Geothermal energy—naturally derived heat from the earth’s interior—is nothing new, but it could become a mainstay in how nursing homes increase their energy efficiency as more are looking to harness it as a cost-cutting alternative to other heat sources, reports the Minneapolis Star Tribune.
Among the most common users of the technology are nursing home facilities that require a constant rate of ventilation. Owners of these buildings would rather spend more money upfront for the geothermal systems, which use underground temperatures to heat and cool buildings, than wear out traditional HVAC systems. Plus, going geothermal can result in significant savings over time.

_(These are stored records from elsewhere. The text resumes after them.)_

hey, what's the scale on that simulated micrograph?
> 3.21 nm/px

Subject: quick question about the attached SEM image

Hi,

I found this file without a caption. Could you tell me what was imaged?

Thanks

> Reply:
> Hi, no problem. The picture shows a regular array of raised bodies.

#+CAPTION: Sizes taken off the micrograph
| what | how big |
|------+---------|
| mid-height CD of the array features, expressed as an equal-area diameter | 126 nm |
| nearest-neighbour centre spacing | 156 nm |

“The last four nursing homes I’ve been working on are all looking at it,” said Don Hoover of Shakopee-based Associated Mechanical Contractors.
Benson-Orth President Mike Monson said geothermal well fields are becoming more popular as more becomes known about them and as building owners continue to strive to reduce their carbon footprints.
“I think today that even most private, for-profit developers are looking at them,” Monson said. “One big advantage of them is you don’t need a rebate or a subsidy to make them economically feasible, whereas with solar energy you have to.”
Another plus is that unlike wind or solar, which are intermittent in nature, with geothermal “there’s a calculable payback for these owners who use it and put it in. That’s the biggest difference … and that’s why it’s cool,” he added.
While installing geothermal systems can be a hefty up-front cost, manufacturers say that for each $30,000 spent to install them, providers can save $3,000 a year in energy costs, according to case studies—meaning they pay for themselves in about a decade, the article says.